Skip to main content

Using FIM for Duplicate Photo Detection

I recently discovered FIM (File Integrity Manager), which is intended as a tool for managing changes to photos. It is primarily intended to detect corruption in photos stored on disk, but it also offers the ability to detect duplicate photos, which is what attracted me to it. These are my notes on using it as a duplicate detector.

One of FIM's shortcomings is it's very limited ability to specify which photo in a set of duplicates should be considered the master. These notes primarily focus an workaround for that aspect of FIM.

In my situation, I find that, generally, among a set of duplicate photos, the one with the earliest creation date is the 'original'. If at all possible, I try to maintain the correct creation date. My approach does not solve the problem entirely, but it makes it manageable for many situations.

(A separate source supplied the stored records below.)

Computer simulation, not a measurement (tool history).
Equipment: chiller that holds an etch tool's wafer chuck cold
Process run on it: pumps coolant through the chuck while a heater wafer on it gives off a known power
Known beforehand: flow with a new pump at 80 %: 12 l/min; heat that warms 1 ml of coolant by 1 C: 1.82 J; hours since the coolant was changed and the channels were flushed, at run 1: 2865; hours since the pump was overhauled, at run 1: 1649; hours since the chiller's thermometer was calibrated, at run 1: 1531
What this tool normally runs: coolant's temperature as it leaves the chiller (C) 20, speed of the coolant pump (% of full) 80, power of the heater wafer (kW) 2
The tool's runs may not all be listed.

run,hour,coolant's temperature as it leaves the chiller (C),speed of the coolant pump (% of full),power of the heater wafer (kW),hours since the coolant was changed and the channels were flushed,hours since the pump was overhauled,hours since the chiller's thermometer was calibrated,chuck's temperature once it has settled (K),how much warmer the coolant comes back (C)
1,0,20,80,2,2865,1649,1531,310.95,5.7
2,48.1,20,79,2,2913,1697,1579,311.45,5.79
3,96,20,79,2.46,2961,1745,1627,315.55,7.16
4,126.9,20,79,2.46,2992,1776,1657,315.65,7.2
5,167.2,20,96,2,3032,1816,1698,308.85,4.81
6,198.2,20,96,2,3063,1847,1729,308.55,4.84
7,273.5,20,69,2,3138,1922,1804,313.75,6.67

Note that FIM has a very strict definition of 'duplicate'. Files are duplicates of each other if all of the following are identical between them: name, size, creation time, modified time, hash, and permissions. One can direct FIM to ignore permissions and times in the comparisons via the -i command line option.

Example

Assume that I have three groups of photos: X, Y, and Z. There may be some duplicated photos within and among them. Z is the oldest group and X is the newest. We will process the groups in order of oldest to newest. This is based on the assumption that we want the earliest instance of a photo, should the same photo appear in multiple groups.

Initially, the groups of photos will be stored in $I. We will conduct our work in $F.

Move or copy (maintaining file dates/times) $I/Z to $F/Z, then initialize the FIM repository:

cd $F
fim init -m 'initialize using group Z'

This will create a FIM 'repository' in $F/.fim, which contains hashes of each photo. Now we'll use FIM to search for duplicates within Z:

cd $F
fim fdup

This will print a list of all duplicate files, if present. If the output is truncated, rerun with the -o nnnn, where nnnn is the max number of output lines you wish to see.

If there are duplicates and you wish to delete them:

cd $F
fim rdup

Unfortunately, FIM forces one to specify each photo that should be kept as an original -- there is no way to set an order of precedence for directories, etc., and apply that precedence in bulk. Note that this actually removes the duplicates from the filesystem, so be sure that you have backups.

Once the duplicate photos have been removed, commit the current state to FIM:

cd $F
fim ci -m 'Removed duplicates from group Z'

We are now ready to process group Y. There are two ways to do this:

  1. The first method is to designate Z as the master group. This method guarantees that if duplicates exist between Z and Y, the duplicate(s) in Y will be removed and the photo in Z will be preserved. Note that this does not check for duplicates that exist solely within Y alone.

    cd $I/Y
    fim rdup -M $F   # specifies that $F/.fim contains the Masters
    

    The very nice feature of defining a Master (i.e., using rdup -M) is that one of the command prompt options is 'A', which means to apply the choice to all subsequent duplicates. By choosing 'A', any duplicates between X and Y that are present in X will be deleted. If one has thousands of duplicates, this is a blessing. The A option is not present when using rdup without -M.

    At this point, there are no duplicates between Y and Z, though duplicates may still exist within Y. Move $I/X to $F/Y and remove any duplicates solely within Y :

    cd $F/Y
    fim fdup
    fim rdup
    fim ci -m 'Add group Y, less duplicates.'
    

    Note that any duplicates removed from Y by any of the above have not been logged because Y is not yet controlled -- this is a significant drawback if you care about traceability.

    The following should show no duplicates:

    cd $F
    fim fdup
    

    Finally, process X in an identical manner to Y. After this is complete, FIM should be managing all the photos in X, Y, and Z and no duplicates should be present.

  2. The second method is to bring X and Y into the FIM repository at the beginning of the process. The benefit of this is that all deletions of duplicates are logged, so actions are traceable. The downside is that it is not possible to make a single choice that applies to multiple instances of duplicates (i.e., the 'A' response of the previous method is not available). In other words, one has no alternative to responding to each duplicate with a keypress to specify which is the master.

    Move or copy $I/Y to $F/Y, process the group, and do the same thing with group X. One can also move/copy both X and Y and process them at once.

    rsync -av "$I/$Y/" "$F/$Y"
    cd $F
    fim ci -m 'add group Y'
    fim fdup  # view duplicates
    fim rdup  # remove duplicates
    fim ci -m 'removed duplicates from group Y'
    
    rsync -av "$I/$X/" "$F/$X"
    cd $F
    fim ci -m 'add group X'
    fim fdup  # view duplicates
    fim rdup  # remove duplicates
    fim ci -m 'removed duplicates from group X'
    

    At this point, there should be no duplicate photos in $F.